Senator Ed Murray had a roadmap to win equality in Washington. It would take years, and for much of that time, nobody believed he could do it.
That’s because a key ingredient of his plan was time and patience. Rather than pushing for full marriage, Ed wanted to take a slow-motion approach, gradually educating legislators about marriage over the course of years before putting a marriage bill in front of them.
Impatient allies didn’t see the point. But Ed’s strategy was vindicated one day in 2012 when he was sitting in his office with his partner Michael, both of them collecting themselves after an emotional testimony about why their long relationship deserved equal treatment under the law. In walked Mary Margaret Haugen, a longtime legislator with a conservative district. She had voted against marriage equality in the past, but today, she told them, she had changed her mind. It was simply the right thing to do, she realized, even though it meant she would probably lose her seat.
That’s when it was clear that the tide had turned. People who would never have supported the freedom to marry before now found themselves switching sides, even if it came at a great cost.
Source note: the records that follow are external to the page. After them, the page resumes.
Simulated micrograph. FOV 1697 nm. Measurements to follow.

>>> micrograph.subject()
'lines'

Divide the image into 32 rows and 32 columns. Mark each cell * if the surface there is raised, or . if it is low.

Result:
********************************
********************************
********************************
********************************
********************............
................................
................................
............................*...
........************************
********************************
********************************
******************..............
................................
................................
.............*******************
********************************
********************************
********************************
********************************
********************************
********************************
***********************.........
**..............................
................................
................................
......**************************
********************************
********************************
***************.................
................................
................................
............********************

“We have been on a long journey,” Governor Christine Gregoire said. After years of work, she said, the marriage bill was “the final step. It is the right step. We have finally said yes to marriage equality.”
But it wasn’t the final step after all. Instantly, anti-gay groups began gathering signatures to put their definition of marriage on the ballot that November. Winning over the conscience of the legislature was a multi-decade effort; now, Ed had eleven months to win over the conscience of the whole state.